I'm cross-posting this question from Math.SE, as it didn't get much attention there.
Let $H$ be a separable Hilbert space and $T \in L(H)$ a trace-class operator. It is well known that the trace of $T$, given by $\operatorname{tr}(T) = \sum_n \langle Te_n, e_n\rangle$ for some orthonormal Hilbert basis $\{e_n\}_{n\in \mathbb N}$, is independent of the chosen orthonormal basis and even independent of the order of summation.
In finite dimensions, however, we can represent $T$ as a matrix using any basis, not necessarily orthonormal, and summing the diagonal yields the trace. Thus, one might expect a similar result to hold for arbitrary trace-class operators.

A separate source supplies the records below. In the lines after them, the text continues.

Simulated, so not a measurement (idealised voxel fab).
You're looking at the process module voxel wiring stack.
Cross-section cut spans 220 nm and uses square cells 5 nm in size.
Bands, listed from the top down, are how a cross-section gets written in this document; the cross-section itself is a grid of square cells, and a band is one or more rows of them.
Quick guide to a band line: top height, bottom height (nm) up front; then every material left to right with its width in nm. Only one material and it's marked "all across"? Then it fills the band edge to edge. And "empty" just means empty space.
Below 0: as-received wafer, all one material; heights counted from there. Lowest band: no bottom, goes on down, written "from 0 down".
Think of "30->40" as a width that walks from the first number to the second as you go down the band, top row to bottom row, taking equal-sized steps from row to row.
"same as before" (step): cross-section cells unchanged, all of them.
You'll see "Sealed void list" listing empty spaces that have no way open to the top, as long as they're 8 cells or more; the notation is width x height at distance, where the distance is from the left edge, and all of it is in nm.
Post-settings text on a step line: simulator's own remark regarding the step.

Suppose $\{f_n\}_{n \in \mathbb N}$ is an ordered Schauder basis for $H$, and let $\pi_n$ denote the linear functional on $H$ that selects out the coefficient of $f_n$, e.g., $\pi_1(\alpha_1f_1 + \alpha_2 f_2 + \cdots) = \alpha_1$. If $T$ is trace class, do we have $\operatorname{tr}(T) = \sum_n \pi_n(Tf_n)$? If so, is the sum always independent of order? If the suggested formula fails in general, what if we restrict to unconditional or symmetric Schauder bases?